See section "Examples" in Documentation for more explanation.

Install

Install using pip with

pip install data-plumber

Consider installing in a virtual environment.

Documentation

Overview

Back

data_plumber is designed to provide a framework for flexible data-processing based on re-usable building blocks.

At its core stands the class Pipeline which can be understood as both a container for a collection of instructions (PipelineComponent) and an interface for the execution of a process (Pipeline.run(...)). Previously defined Pipelines can be recombined with other Pipelines or extended by individual PipelineComponents. Individual Pipeline.runs can be triggered with run-specific input data.

PipelineComponents are either units defining actual data-processing (Stage) or control the flow of a Pipeline execution (Fork). Until a Fork is encountered, a Pipeline.run iterates a pre-configured list of PipelineComponents. Any Stage-type component provides an integer status value after execution which is then available for defining conditional execution of Stages or changes in flow (Fork).

A Stage itself consists of multiple (generally optional) highly customizable sub-stages and properties that can be configured at instantiation. In particular, a versatile referencing system based on (pre-defined) StageRef-type classes can be used to control the requirements for Stages. Similarly, this system is also used by Forks.

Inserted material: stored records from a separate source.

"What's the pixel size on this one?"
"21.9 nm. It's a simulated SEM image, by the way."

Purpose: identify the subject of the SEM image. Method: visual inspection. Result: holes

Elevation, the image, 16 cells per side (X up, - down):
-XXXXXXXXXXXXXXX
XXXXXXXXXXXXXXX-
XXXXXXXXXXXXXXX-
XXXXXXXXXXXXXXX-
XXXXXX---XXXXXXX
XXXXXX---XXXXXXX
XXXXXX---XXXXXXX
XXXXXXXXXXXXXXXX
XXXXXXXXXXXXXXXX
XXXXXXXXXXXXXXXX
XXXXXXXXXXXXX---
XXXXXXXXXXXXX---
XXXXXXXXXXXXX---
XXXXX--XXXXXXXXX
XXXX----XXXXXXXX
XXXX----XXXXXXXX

The output of a Pipeline.run is of type PipelineOutput. It contains extensive information on the order of operations, the response from individual Stages, and a data-property (of customizable type). The latter can be used to store and/or output processed data from the Pipeline's execution context.

Finally, aside from recombination of Pipelines into more complex Pipelines, multiple instances of Pipelines can be pooled into a Pipearray. This construct allows to call different Pipelines with identical input data.

Pipeline

Back

Building anonymous Pipelines

A Pipeline can be created in an empty, a partially, or a fully assembled state.

For the empty Pipeline a simple expression like

>>> from data_plumber import Pipeline, Stage
>>> Pipeline()
<data_plumber.pipeline.Pipeline object at ...>

suffices. Following up with statements like

>>> p = Pipeline()
>>> p.append(Stage())
>>> p.prepend(Pipeline())
>>> p.insert(Stage(), 1)

or simply by using the +-operator

>>> p = Pipeline()
>>> Stage() + p + Pipeline()
<data_plumber.pipeline.Pipeline object at ...>

Note that when adding to existing Pipelines, the change is made in-place.

>>> p = Pipeline(Stage())
>>> len(p)
1
>>> p + Stage()
<data_plumber.pipeline.Pipeline object at ...>
>>> len(p)
2

Consequently, only properties of the first argument are inherited (refer to python's operator precedence). Therefore, the use of this operation in combination with Pipelines requires caution.

Building named Pipelines

Instead of giving the individual PipelineComponents as positional arguments during instantiation, they can be assigned names by providing components as keyword arguments (kwargs). In addition to the kwargs, the positional arguments are still required to determine the order of operations for the Pipeline. These are then given by the PipelineComponent's name:

>>> Pipeline(
...   "a", "b", "a", "c",
...   a=Stage(...,),
...   b=Stage(...,),
...   c=Stage(...,)
... )
<data_plumber.pipeline.Pipeline object at ...>

In the example above, the Pipeline executes the Stages in the order of a > b > a > c (note that the names of Stages can occur multiple times in the positional arguments or via Pipeline-extending methods). Methods like Pipeline.append also accept string identifiers for PipelineComponents. If none are provided at instantiation, an internally generated identifier is used.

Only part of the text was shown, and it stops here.